Over the next few weeks, SEC Country will take Auburn football fans to Summer School. Each session will focus on one position on Auburn’s 2018 roster, finding answers from spring practice and looking ahead to what might be the biggest questions for the fall.
Let’s continue with the slot wide receiver positions.
- Will Hastings (senior — out indefinitely with torn ACL)
- Ryan Davis (senior)
- Noah Igbinoghene (sophomore)
- BIG SLOT/9/Y
- Nate Craig-Myers (junior)
- Marquis McClain (sophomore)
- Sal Cannella (junior)
- Seth Williams (freshman — summer arrival)
Answers from spring practice
How will Auburn deal with the absence of Will Hastings?
Shortly after Eli Stove went down with an ACL injury in March, the same thing happened to Will Hastings. While he wasn’t a high-volume target for Auburn (1.9 receptions per game in 2017), he could create big plays in an instant with his trademark double moves (20.19 yards per catch and 4 touchdowns in 2017).
When asked about how Auburn would deal with the loss of Stove and Hastings, offensive coordinator Chip Lindsey mentioned that the Tigers “can play with a bigger set.” That is the most likely scenario, as Davis getting more reps at flanker in Stove’s absence opens the door for the big slot to be the most-used third receiver in Auburn’s standard formations.
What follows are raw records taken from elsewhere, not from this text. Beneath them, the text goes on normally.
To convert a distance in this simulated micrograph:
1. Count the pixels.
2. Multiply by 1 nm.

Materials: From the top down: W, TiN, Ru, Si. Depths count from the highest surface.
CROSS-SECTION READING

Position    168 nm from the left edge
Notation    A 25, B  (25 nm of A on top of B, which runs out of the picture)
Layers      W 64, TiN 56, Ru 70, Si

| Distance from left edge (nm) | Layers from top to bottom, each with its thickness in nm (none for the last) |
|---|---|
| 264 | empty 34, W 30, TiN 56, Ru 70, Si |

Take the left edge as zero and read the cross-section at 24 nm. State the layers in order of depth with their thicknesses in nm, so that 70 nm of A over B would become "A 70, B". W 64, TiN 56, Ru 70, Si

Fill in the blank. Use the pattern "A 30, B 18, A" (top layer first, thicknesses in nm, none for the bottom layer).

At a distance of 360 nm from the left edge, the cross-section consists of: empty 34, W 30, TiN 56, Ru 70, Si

Will Auburn get the ball more to Nate Craig-Myers in 2018?
The spring signaled a new confidence in Craig-Myers, the former top-100 recruit who has had only 20 catches in his first two seasons on the Plains. Craig-Myers said he felt the Tigers are “finally believing in me,” and there seemed to be a concerted effort from the coaching staff toward creating more plays downfield for the big-bodied receiver.
With Stove and Hastings out, Craig-Myers becomes one of the most productive returning receivers on the roster, even though his stats haven’t lived up to early expectations. That could change in 2018, as he’ll have another year to do damage over the middle of the field with a more experienced Jarrett Stidham at quarterback.
Numbers to know
24: Craig-Myers was targeted only 24 times last season in the passing game. That ranked behind running back Kerryon Johnson and was fifth among Auburn receivers.
66.7: Auburn’s success rate on plays that ended with receptions by Craig-Myers, per Football Study Hall, was 66.7 percent in 2017. That was the highest mark of any Auburn receiver with at least 10 receptions last season.
Questions for the fall
How will the newcomers factor into the slot positions?
Auburn has options at the big slot position, but Williams could make a move down the middle. He has the size and the athleticism for that role, and the Tigers didn’t get much production out of either Marquis McClain or Sal Cannella last season. New blood could be just what Auburn needs behind Craig-Myers.
If Auburn uses smaller slot receivers in four-wide sets, opportunities will be there for several freshmen. Shedrick Jackson has the versatility but was limited by injury in spring practice. Anthony Schwartz could see time there if he doesn’t stay exclusively at the speed sweep role of flanker. And then there’s the intrigue of running backs Shaun Shivers and Harold Joiner — two vastly different players who have both said they could play in the slot early in their careers.
How will the four-wide sets look?
Auburn went with four wide receivers more often in 2017 than it had in any other season under Gus Malzahn. Those sets included both a traditional slot receiver and a big slot receiver. Without Hastings and Stove, those formations might be works in progress early in the season.
If Davis lines up in the slot, who will be the flanker? Can Auburn trust a converted running back such as Barrett or a newcomer to be a strong route runner in obvious passing situations? Those questions will have to be answered in fall camp and beyond as the receiving group gets to full strength with Hastings and Stove.